Reputation: 35
update:
Turned out it's caused by different classes of variables.
Many thanks to @r2evans, who solved this issue by converting interger64 to numeric when reading the data. His method is effective, but what's worth studying further is his problem-solving logic.
I deleted the data for confidentiality reasons.

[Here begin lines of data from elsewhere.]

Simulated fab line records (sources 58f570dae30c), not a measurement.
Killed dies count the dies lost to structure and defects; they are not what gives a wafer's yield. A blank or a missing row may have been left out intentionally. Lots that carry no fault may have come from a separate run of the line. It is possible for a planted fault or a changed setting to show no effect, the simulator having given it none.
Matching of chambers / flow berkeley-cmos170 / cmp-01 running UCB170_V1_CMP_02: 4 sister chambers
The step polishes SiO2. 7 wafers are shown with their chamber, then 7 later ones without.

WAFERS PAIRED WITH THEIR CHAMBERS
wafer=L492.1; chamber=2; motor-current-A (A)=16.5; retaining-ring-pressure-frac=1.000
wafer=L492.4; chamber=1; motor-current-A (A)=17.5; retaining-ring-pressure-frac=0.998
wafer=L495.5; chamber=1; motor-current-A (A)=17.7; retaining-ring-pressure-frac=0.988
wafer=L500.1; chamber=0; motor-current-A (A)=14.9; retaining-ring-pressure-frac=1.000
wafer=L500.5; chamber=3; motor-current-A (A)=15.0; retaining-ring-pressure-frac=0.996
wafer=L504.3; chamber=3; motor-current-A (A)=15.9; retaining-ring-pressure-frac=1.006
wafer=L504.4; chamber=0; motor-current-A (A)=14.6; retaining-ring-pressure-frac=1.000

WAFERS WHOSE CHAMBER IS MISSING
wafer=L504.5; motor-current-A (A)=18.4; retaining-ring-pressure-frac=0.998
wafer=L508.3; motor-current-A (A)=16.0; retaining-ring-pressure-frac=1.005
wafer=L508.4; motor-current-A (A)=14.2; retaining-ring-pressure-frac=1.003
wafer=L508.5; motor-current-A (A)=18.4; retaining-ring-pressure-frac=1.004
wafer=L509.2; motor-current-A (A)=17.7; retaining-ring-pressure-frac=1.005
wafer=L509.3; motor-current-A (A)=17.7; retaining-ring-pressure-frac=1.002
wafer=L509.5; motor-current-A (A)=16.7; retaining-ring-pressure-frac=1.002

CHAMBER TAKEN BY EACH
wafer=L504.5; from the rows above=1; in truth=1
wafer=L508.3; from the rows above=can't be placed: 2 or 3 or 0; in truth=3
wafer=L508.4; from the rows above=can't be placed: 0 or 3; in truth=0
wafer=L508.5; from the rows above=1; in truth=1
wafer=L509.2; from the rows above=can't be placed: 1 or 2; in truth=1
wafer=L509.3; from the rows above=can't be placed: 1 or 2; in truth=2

I plotted histograms of all numeric clomuns in my data table.
head(dt) %>%
keep(is.numeric) %>%
gather() %>% na.omit() %>%
ggplot(aes(value)) +
facet_wrap(~ key, scales = "free") +
geom_histogram()
I chose head() as the data table is too large.
then I had this error:
Error in if (length(unique(intervals)) > 1 & any(diff(scale(intervals)) < : missing value where TRUE/FALSE needed
Then I let
eg <- head(dt)
write.csv2(head(dt), "eg.csv")
and saved eg here on github.
then
eg <- fread("https://raw.githubusercontent.com/Deborah-Jia/Complete_Analysis_da2/main/eg.csv")
eg %>%
keep(is.numeric) %>%
gather() %>% na.omit() %>%
ggplot(aes(value)) +
facet_wrap(~ key, scales = "free") +
geom_histogram()
I got those right histograms!
What happened when I saved the data and read it again? Or is there a way to fix dt?
PS: dt was also created from saving csv and reading from fread. when I use
eg <- head(dt, 10000)
and save it on github, read again. same error happened.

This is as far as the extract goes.